Deutsche Bank says that the commercial real estate market in America will not recover until 2017. Richard Parkus, Deutsche Bank head of Commercial Mortgage-backed Securities and Asset-Backed Securities Synthetics Research, told Reuters that values could drop 50% from their 2007 peaks. Some experts in the housing markets have produced similar numbers, showing that the current 25% drop in the value of American homes could be followed by another 20% decline. The residential figures are plausible even if they are based on nothing more than rising unemployment and interest rates. There are no inertia breaks on the housing price free fall while Americans lose jobs at a record pace.
Most of the losses in both the home and commercial real estate markets will make their way through bank balance sheets. Commercial property values cannot withstand the bankruptcies and defaults of tenants and the paucity of new renters. Banks will end up owning multi-story glass offices and retail malls, half empty and spread out next to empty car lots which are rarely even part full. Accountants will be watching the value of the paper on bank balance sheets as will be newly zealous bank regulators. The amount of red ink from real estate may actually grow during the next four quarters compared with the last four. The “stress tests” of large financial firms may have erred in estimating how severe that part of the leverage problem may be.
The government and banks have also probably underestimated their exposure to consumer credit. “The banks have been through the market losses — now its time for them to go through the credit losses,” Diane Vazza, head of global fixed income research at Standard & Poor’s, told the New York Post. S&P puts the amount owed on credit cards at between $900 billion and $1 trillion. That number is much larger if home equity loans and lines of credit are factored in. S&P speculates that all of these problems could send banks back to the government for more bailout money.
Taxpayers did get one important piece of paper from each bank that received funds from the TARP. It was a warrant given to the Treasury as part of the security for the loans. The department says that the value of this paper is worth $5 billion. One analyst put the figure much higher at $12 billion, according to Bloomberg. Ten banks that got money from the TARP, including Goldman Sachs (GS), JPMorgan (JPM), Morgan Stanley (MS), and American Express (AXP), have paid back a total of $68 billion. They had the money for less than a year. A return of $12 billion on the money that has been paid back plus the large sums still owed, primarily by Citigroup (C), Wells Fargo (WFC), and Bank of America (BAC), is not a bad return for an investment that looked very risky at the end of last year but turned out otherwise.

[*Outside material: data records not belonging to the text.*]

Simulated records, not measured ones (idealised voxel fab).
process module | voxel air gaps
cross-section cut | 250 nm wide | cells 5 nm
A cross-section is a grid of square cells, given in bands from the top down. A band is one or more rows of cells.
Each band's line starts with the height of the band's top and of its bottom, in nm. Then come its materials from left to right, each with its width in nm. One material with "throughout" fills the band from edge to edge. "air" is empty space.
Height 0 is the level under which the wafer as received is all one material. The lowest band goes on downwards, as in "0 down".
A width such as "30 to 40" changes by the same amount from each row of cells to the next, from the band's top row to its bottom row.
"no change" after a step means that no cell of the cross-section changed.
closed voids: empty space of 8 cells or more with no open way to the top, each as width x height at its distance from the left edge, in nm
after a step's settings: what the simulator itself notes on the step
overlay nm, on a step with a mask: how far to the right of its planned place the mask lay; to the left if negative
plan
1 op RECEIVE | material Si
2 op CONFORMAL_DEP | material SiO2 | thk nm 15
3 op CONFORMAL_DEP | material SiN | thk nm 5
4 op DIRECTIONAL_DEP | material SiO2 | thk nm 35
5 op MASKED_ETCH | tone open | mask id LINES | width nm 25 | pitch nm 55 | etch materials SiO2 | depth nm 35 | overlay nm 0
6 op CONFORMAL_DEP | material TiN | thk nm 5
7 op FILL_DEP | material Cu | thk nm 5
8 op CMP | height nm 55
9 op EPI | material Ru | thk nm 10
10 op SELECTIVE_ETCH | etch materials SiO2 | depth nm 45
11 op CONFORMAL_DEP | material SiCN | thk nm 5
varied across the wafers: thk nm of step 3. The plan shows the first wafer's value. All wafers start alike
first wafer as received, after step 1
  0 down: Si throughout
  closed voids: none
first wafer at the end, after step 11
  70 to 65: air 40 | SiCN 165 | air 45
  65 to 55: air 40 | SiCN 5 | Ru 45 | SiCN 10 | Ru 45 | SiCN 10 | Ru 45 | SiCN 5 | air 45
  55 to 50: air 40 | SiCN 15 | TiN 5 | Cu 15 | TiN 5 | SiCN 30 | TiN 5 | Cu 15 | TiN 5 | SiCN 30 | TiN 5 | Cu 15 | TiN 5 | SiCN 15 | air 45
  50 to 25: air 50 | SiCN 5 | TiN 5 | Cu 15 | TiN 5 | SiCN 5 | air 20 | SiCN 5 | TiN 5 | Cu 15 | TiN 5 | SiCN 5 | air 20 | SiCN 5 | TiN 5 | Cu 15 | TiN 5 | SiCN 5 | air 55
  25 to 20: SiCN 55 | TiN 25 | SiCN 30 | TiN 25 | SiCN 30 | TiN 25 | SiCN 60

The minority of economists who believe that the credit crisis will be substantially worse than imaged are forecasting unemployment rates that will go well above 10% and unexpectedly high levels of business loan defaults which could certainly bring some of the banks back to the government hat in hand. The government might do well to give them additional money and chide them for paying their loans back too soon. Now that the Treasury and Fed have gone through the awkward and unpopular process of saving the banking system once, it can hardly let it fail just a few quarters later. The Fed and Treasury are likely to be able to drive a much harder bargain on warrants the second time around. The taxpayer can get another exorbitant return for his money if the economy does finally turn for the good sometime in 2011.
Looking across the length and breadth of the federal government’s bailout activity, there is only one thing that is absolutely certain which is that it did not get enough leverage for the taxpayers in the event that the rescues worked. The Treasury should own a much larger piece of the car industry and have an option to make double from recapitalizing banks. The money would not eliminate the budget deficit, but a few extra tens of billions of dollars would go a great distance in helping ease the upcoming taxpayer burden.